Untitled :: Defensive Coding Guide

The Core Language

C provides no memory safety. Most recommendations in this section deal with this aspect of the language.

Undefined Behavior

Some C constructs are defined to be undefined by the C standard. This does not only mean that the standard does not describe what happens when the construct is executed. It also allows optimizing compilers such as GCC to assume that this particular construct is never reached. In some cases, this has caused GCC to optimize security checks away. (This is not a flaw in GCC or the C language. But C certainly has some areas which are more difficult to use than others.)

Common sources of undefined behavior are:

out-of-bounds array accesses
null pointer dereferences
overflow in signed integer arithmetic

Recommendations for Pointers and Array Handling

Always keep track of the size of the array you are working with. Often, code is more obviously correct when you keep a pointer past the last element of the array, and calculate the number of remaining elements by subtracting the current position from that pointer. The alternative, updating a separate variable every time when the position is advanced, is usually less obviously correct.
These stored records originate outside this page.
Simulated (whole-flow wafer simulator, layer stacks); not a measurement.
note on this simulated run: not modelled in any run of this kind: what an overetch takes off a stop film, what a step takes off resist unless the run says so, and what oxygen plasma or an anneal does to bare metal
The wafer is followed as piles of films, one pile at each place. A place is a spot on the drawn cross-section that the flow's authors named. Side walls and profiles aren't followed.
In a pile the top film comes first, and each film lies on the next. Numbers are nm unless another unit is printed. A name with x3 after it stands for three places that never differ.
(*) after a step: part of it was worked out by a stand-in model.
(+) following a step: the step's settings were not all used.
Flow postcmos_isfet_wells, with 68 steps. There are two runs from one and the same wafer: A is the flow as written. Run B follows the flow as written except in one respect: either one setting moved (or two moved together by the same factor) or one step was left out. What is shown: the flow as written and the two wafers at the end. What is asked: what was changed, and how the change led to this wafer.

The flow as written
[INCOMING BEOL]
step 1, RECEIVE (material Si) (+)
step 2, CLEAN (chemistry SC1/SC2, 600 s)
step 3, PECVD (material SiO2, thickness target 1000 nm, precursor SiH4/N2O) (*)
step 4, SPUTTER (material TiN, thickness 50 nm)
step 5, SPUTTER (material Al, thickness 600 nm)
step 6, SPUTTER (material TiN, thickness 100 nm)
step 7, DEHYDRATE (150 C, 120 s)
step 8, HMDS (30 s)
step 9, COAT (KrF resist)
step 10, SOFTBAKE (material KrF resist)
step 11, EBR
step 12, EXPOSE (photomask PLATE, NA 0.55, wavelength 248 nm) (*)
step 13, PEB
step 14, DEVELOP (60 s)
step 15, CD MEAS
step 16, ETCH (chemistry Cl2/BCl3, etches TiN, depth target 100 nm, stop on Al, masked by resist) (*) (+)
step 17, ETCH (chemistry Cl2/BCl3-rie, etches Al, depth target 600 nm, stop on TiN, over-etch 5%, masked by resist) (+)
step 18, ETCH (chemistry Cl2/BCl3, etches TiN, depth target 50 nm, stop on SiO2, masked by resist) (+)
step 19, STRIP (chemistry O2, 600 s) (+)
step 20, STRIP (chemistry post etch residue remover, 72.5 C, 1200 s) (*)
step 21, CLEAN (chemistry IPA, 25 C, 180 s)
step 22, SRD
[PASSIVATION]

Array processing in C shows how to extract Pascal-style strings from a character buffer. The two pointers kept for length checks are inend and outend. inp and outp are the respective positions. The number of input bytes is checked using the expression len > (size_t)(inend - inp). The cast silences a compiler warning; inend is always larger than inp.

Example 1. Array processing in C

ssize_t
extract_strings(const char *in, size_t inlen, char **out, size_t outlen)
{
  const char *inp = in;
  const char *inend = in + inlen;
  char **outp = out;
  char **outend = out + outlen;

  while (inp != inend) {
    size_t len;
    char *s;
    if (outp == outend) {
      errno = ENOSPC;
      goto err;
    }
    len = (unsigned char)*inp;
    ++inp;
    if (len > (size_t)(inend - inp)) {
      errno = EINVAL;
      goto err;
    }
    s = malloc(len + 1);
    if (s == NULL) {
      goto err;
    }
    memcpy(s, inp, len);
    inp += len;
    s[len] = '\0';
    *outp = s;
    ++outp;
  }
  return outp - out;
err:
  {
    int errno_old = errno;
    while (out != outp) {
      free(*out);
      ++out;
    }
    errno = errno_old;
  }
  return -1;
}

It is important that the length checks always have the form len > (size_t)(inend - inp), where len is a variable of type size_t which denotes the total number of bytes which are about to be read or written next. In general, it is not safe to fold multiple such checks into one, as in len1 + len2 > (size_t)(inend - inp), because the expression on the left can overflow or wrap around (see Recommendations for Integer Arithmetic), and it no longer reflects the number of bytes to be processed.

Recommendations for Integer Arithmetic

Overflow in signed integer arithmetic is undefined. This means that it is not possible to check for overflow after it happened, see Incorrect overflow detection in C.

Example 2. Incorrect overflow detection in C

void report_overflow(void);

int
add(int a, int b)
{
  int result = a + b;
  if (a < 0 || b < 0) {
    return -1;
  }
  // The compiler can optimize away the following if statement.
  if (result < 0) {
    report_overflow();
  }
  return result;
}

The following approaches can be used to check for overflow, without actually causing it.

Use a wider type to perform the calculation, check that the result is within bounds, and convert the result to the original type. All intermediate results must be checked in this way.
Perform the calculation in the corresponding unsigned type and use bit fiddling to detect the overflow. Overflow checking for unsigned addition shows how to perform an overflow check for unsigned integer addition. For three or more terms, all the intermediate additions have to be checked in this way.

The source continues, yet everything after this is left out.